ITALY – Italian workers value company cars and health insurance more than pension plans, according to data from Watson Wyatt and Hewitt Associates.
Watson Wyatt’s study on benefits in the workplace found that the most popular company benefits are health, life and invalidity insurance.
Pension plans were ranked last, despite changes Italy’s pension regime which will lower the first pillar’s provision in the next 50 years.
“A young Italian worker would not enquire after the pension deal offered by a prospective employer,“ said Livio Mocenigo, senior consultant at Watson Wyatt Italia. “In a young worker’s list of priorities, it is simply not the top. This could be due to a false perception of the size of first pillar provisions.”
The pension issue is more likely to interest workers aged over 40 and senior management keen on changing job, Mocenigo added.
Data from a Hewitt Associates study on corporate perks based on a sample of about 100 employers polled in 2004, found that “visible and useful” perks were the most popular.
“A short-term mentality” is behind placing of a company car or mobile phone at the top of the corporate perk list, explained Guido Blasco, a senior consultant at Hewitt.
“In Italy a very short-term approach prevails,” said Blasco. “A young worker is not likely to hang its pension fund statement around his neck for everyone to see. So he is likely to prefer a company car because it’s visible and confers status.”
Hewitt will launch its 2005 corporate perk study in the autumn.

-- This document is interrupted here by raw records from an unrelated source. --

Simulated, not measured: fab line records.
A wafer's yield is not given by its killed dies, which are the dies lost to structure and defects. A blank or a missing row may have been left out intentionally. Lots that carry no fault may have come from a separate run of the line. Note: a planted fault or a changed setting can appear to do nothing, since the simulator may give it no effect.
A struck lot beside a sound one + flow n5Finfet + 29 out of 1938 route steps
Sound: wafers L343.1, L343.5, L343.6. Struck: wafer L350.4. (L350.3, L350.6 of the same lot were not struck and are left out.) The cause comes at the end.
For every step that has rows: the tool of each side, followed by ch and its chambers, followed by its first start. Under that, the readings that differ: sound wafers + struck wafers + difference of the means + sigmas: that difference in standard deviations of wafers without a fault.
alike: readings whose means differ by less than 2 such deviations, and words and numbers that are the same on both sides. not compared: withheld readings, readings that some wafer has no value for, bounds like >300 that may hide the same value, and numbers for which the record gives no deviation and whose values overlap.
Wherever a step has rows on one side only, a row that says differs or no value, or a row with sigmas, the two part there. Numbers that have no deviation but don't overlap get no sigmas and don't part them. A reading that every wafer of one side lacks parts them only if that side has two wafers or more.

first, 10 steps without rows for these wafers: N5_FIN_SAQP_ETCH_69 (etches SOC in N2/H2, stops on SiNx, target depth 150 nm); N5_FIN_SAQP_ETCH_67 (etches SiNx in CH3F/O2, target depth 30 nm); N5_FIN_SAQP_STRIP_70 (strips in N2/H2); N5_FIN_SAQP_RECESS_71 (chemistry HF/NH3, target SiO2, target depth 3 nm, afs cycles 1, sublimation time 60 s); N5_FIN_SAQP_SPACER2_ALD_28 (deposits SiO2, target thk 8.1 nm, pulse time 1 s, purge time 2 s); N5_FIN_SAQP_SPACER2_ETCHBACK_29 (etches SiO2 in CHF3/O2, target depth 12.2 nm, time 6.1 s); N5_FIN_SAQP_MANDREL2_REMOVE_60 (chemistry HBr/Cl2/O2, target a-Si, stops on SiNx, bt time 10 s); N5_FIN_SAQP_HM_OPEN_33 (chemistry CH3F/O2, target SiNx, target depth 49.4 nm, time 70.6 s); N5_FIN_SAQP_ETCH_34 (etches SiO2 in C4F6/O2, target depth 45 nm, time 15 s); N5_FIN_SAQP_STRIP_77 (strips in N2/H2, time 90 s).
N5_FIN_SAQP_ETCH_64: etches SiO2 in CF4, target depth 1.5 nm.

Blasco conceded that as Italians are entering the labour market later than previously the first pillar pensions rate is likely to fall. He suggested that employers, the trade unions and the state invest in education for the workforce.
Last month welfare under-secretary Alberto Brambilla pledged that in October the government would launch an awareness campaign to inform the public about the changes introduced by the pension reform passed last July and is expected to be fully implemented by 2008.